[cairo] multithreaded bug in cairo on call to cairo stroke?

Andrea Canciani ranma42 at gmail.com
Thu Dec 16 10:21:40 PST 2010


On Thu, Dec 16, 2010 at 6:54 PM, Philippe Leroux <lerouxp at yahoo.ca> wrote:
>
>
>>Additional details:
>>The idea in this case would be that you add graphical operations
>>sequentially (thus the sequence is ordered, well defined), just as usual, but
>>cairo and pixman actually perform them in parallel.
>>This would be a better use of your parallel processing power, because
>>it would still
>>guarantee that the result is the expected one, yet all the cores would
>>be used to
>>compute the image. Moreover it would also improve the performance of existing
>>applications ;)
>
>>Andrea
>
>
> absolutely, with go it is very easy to do so, i just need to define an
> asynchronus channel and send cairo operations on it
> but, euh, how does cairo and pixman perform this in parallel?
> for instance, each core renders part of the images or something?
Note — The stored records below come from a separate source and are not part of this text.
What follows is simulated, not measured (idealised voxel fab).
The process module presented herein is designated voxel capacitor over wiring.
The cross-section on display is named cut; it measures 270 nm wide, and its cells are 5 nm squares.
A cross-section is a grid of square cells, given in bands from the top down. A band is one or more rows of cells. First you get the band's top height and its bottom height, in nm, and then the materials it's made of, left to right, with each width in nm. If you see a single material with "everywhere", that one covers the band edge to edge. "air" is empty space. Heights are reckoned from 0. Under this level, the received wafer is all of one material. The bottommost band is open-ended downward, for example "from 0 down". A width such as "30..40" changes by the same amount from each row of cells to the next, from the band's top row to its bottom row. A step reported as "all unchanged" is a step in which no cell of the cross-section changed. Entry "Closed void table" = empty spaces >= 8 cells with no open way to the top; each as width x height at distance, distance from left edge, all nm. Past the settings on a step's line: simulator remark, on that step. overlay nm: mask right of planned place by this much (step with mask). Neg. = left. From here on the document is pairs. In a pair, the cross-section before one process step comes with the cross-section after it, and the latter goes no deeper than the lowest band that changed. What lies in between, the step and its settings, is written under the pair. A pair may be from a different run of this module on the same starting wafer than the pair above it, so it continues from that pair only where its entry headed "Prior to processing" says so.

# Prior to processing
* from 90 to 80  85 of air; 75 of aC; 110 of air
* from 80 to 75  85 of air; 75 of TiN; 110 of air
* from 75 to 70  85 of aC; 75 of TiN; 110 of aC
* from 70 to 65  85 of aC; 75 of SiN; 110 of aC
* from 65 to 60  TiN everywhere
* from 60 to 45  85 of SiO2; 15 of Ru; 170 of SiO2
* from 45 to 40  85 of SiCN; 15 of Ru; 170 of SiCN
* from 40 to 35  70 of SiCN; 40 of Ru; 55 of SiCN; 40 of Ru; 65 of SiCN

Cairo and pixman don't do it yet, but the two main possibilities are:
- split images and composite one tile on each core
- get a tree of compositing operations (like "(A SOURCE B) OVER C)" ) and
  do the compositing operations in parallel
These two approaches can possibly be combined.

>
> is that already possible? or some feature planed for future development
It is not really planned... more like put in the heap of future improvements.

>
> i'd be very interested to help

Most of this parallelization code would actually be in pixman, so you might
want to ask on pixman at lists.freedesktop.org as well, but AFAICT so far
there has just been some speculation on what might be possible ways to
do it. No actual planning or implementation.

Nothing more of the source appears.